# Stuck



## HarlowD (May 5, 2021)

This is my husband. He seems so nice to everyone on the outside, but he can be so nasty to me, he mocks me when he makes me cry, yells at me for every little thing, if the kids do something wrong, I’m to blame. He swears at me a lot. He can have a go at me for hours and then just switches like nothing happened and when I’m not ok he says I’m miserable and dragging the argument on, he’s destroying me. I don’t like to live the kids with him because I know that will stress him out and he will be in a bad mood. I hate him touching me. He gets in my face and grits his teeth, I’m actually waiting for the day he hits me, he’s pushed me before, and thrown something at me. I have pushed him once when he had me cornered whilst holding our son, and he uses that against me and says I’ve hit him. I walk around on egg shells as I know one little thing will start him off, he blames me for everything, and is so negative. No one see the looks he gives me when we are out, or hears the comments under his breath, they just think he’s great and I’m being miserable, I can’t pretend to be happy with someone who enjoys hurting me so much. I can’t remember a time he wasn’t like this, but he’s getting worse. I want to leave, but I can’t.


----------



## Diana7 (Apr 19, 2016)

Why can't you leave? You are living with an abusive man. Your children need to be away from him as well. You could contact a woman's refuge and talk to them.


----------



## FlaviusMaximus (Jan 10, 2012)

He sounds like a bomb waiting to go off.
Do you have a friend or relative you can lean on for a place to stay? I would not wait around for him to graduate to the next abusive level.
If I were you I'd talk to a counselor who is versed in treating abused women. There are hotlines in the States for that to start out, I'd imagine there is something similar in England?


----------



## Mr.Married (Feb 21, 2018)

People like this are easy to expose. One little hidden camera.... one Facebook post.


----------



## cc48kel (Apr 5, 2017)

You are not stuck-- figure out a way to leave. Staying with family would help. If your able, visit a lawyer for a free consultation. There's no reason why you need to stay in that abusive situation.


----------



## HarlowD (May 5, 2021)

I have always been the first to say, if he’s abusive get out, and I think I have always thoughts well he’s not hitting me so maybe it’s in my head and I’m thinking into it to much, he’s come close to crossing the line, he’s pushed me before and gritted his teeth in my face and cornered me whilst I was holding our son and when I pushed him so I could get away he started saying I hit him, and makes comments that I hit him.
I’m not financially independent anymore, I’m on Mat leave and all our savings have gone into refurbishing how house.

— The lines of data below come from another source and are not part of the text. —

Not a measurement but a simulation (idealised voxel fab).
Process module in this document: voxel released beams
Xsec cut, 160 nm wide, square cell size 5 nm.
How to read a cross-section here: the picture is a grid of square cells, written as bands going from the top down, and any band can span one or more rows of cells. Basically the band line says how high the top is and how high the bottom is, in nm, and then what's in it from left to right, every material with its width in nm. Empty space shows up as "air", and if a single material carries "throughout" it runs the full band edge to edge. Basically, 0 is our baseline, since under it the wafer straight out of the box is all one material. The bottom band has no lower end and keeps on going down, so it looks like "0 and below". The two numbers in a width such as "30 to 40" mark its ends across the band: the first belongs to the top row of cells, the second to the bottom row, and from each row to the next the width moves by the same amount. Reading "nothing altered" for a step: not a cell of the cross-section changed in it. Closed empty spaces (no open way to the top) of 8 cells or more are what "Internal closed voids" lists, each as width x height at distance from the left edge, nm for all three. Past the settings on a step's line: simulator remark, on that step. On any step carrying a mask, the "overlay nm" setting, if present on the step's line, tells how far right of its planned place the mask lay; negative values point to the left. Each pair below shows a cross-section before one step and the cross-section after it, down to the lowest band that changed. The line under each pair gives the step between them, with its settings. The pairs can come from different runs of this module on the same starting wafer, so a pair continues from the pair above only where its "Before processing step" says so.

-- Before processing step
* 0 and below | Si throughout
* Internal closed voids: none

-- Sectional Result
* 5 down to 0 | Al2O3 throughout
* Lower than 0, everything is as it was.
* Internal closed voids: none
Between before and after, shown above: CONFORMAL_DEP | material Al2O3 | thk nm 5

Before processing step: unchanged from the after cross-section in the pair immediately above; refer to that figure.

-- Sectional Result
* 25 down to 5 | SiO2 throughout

I know money shouldn’t be a reason to stay, but I have no where to go and also can’t support both the kids without his wage.

this is the first time I have spoken about it and we have been together 12 years. If I can save my marriage I want to try, but I don’t know how to start

thank you for your responses


----------



## Luckylucky (Dec 11, 2020)

It’s so much scarier when the abuser is the good guy to everyone outside and awful at home.

I’m not going to ask why you haven’t left because I completely understand.

I’m not going to berate you or make you feel any worse, I understand.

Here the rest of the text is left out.